The ’79 lyric mention probably just cost us as many sales as the Zevon mention earned, didn’t it?

Nrama: As far as the actual plot goes — from the solicitation info, we know it's about an adventure that unfolds on Buck's birthday. How did you come about developing that idea, and what can you tell us about things like setting or tone?

Brownfield: The birthday angle entered the process fairly early on. It wasn’t part of the original idea, but it became a perfect answer to the question of “why this event in Buck’s life right now?” Remember, Buck is stranded five centuries in the future with almost no connection to the Earth he knows. Having something occur on that date activates Buck in a particular way. It’s also a story that we believed should be told. It’s hard to find those moments for established characters, but we honestly feel that this is an important step in the evolution of Buck Rogers.

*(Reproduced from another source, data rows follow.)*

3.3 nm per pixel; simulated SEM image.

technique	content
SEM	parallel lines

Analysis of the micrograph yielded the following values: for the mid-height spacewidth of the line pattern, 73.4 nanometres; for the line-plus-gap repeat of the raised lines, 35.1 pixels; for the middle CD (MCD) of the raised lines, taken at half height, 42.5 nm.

Brady: Exactly. And honestly, we came up with it by the tried and true method of saying, “What would I be doing/feeling if this had happened or was happening to me?” After asking that, the story just fell into place. Scott Beatty had put Buck into a literal non-stop ride since issue #1, and we wanted to give him just a moment to catch his breath. 

Nrama: For the comic, what was the actual division of labor between the two of you?

Brownfield: It’s just like Newsarama was with him; I do everything and he gets handed Eisners by members of the Go-Gos. Seriously, Matt and I have a great process that goes back to Newsarama: We understand each other very well, I think, in terms of how the other will approach something. For this one, we plotted most of it over the phone, then broke it down to pages back-and-forth. I wrote the first draft of dialogue, and Matt did the next pass, etc. But that was all particular to this thing; the other things we’ve been working on all come out a little different. Except for my carrying his lame ass; that’s constant.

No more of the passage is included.